The governor soon returned to the capital, and on the 1st of June, 1849, issued a proclamation, declaring the territory duly organized. On the 11th of June he issued a second proclamation, dividing the territory into three judicial districts. The county of St. Croix, which was one of the discarded counties of Wisconsin, and embraced the present county of Ramsey, was made the first district. The second was composed of the county of La Pointe (another of the Wisconsin counties), and the region north and west of the Mississippi river, and north of the Minnesota, and of a line running due west from the head waters of the Minnesota to the Missouri. The country west of the Mississippi and south of the Minnesota formed the third district. The chief justice was assigned to the first, Meeker to the second and Cooper to the third, and courts were ordered held in each district as follows: At Stillwater, in the first district, on the second Monday, at the Falls of St. Anthony on the third Monday, and at Mendota on the fourth Monday, in August.

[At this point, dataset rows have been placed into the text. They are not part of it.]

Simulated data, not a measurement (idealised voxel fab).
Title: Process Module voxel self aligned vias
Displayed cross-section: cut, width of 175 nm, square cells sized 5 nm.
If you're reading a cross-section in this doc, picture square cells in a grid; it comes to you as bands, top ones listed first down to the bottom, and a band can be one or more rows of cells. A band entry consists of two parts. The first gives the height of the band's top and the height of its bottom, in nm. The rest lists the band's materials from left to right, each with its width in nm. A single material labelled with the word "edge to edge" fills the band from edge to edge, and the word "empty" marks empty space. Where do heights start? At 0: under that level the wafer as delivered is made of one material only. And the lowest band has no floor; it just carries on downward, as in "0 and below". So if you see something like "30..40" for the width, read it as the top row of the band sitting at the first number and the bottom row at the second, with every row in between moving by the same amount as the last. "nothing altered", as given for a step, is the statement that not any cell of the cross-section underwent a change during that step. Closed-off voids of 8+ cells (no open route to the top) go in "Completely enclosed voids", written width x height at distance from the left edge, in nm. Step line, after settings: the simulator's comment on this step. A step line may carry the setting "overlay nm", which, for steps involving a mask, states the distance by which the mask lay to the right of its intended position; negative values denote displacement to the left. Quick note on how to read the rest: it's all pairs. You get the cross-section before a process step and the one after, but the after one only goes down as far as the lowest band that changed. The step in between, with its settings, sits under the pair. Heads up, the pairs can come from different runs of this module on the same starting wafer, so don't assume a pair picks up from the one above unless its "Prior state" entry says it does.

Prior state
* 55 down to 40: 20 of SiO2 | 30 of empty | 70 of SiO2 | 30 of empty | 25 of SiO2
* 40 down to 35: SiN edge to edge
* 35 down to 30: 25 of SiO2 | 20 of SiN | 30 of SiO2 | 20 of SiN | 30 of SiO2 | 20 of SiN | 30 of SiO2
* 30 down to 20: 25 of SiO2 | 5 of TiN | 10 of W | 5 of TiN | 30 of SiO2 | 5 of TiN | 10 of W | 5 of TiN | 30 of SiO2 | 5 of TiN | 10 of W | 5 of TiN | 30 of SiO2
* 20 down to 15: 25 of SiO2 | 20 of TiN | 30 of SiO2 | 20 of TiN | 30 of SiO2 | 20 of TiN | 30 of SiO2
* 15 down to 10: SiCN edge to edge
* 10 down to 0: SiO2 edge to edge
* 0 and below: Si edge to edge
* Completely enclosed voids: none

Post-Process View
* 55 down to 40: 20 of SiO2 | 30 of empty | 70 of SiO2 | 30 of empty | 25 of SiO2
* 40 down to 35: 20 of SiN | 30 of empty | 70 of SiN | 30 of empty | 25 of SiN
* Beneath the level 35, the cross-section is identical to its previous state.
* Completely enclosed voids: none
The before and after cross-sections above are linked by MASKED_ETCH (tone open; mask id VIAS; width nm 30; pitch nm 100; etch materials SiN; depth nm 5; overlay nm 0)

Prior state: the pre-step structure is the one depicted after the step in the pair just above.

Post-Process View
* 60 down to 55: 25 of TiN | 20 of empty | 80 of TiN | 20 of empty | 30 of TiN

A census was taken of the inhabitants of the territory, in pursuance of the requirements of the organic act, with the following result. I give here the details of the census, as it is interesting to know what inhabited places there were in the territory at this time, as well as the number of inhabitants:

 Total Inhabitants.

 Stillwater 609

 Lake St. Croix 211

 Marine Mills 173

 St. Paul 840

 Little Canada and St. Anthony 571

 Crow Wing and Long Prairie 350

 Osakis Rapids 133

 Falls of St. Croix 16

 Snake River 82

 La Pointe County 22

 Crow Wing 174

 Big Stone Lake and Lac qui Parle 68

 Little Rock 35

 Prairieville 22

 Oak Grove 23

 Black Dog Village 18

 Crow Wing (east side) 70

 Mendota 122

 Red Wing Village 33

 Wabasha and Root River 114

 Fort Snelling 38

 Soldiers, women and children in forts 317

 Pembina 637

 Missouri River 85

 ________

 Total 4,764

On the seventh day of July the governor issued a proclamation, dividing the territory into seven council districts, and ordering an election for a delegate to congress, nine councillors, and eighteen representatives, to constitute the first territorial legislature, to be held on the first day of August. At this election Henry H. Sibley was again chosen delegate to congress.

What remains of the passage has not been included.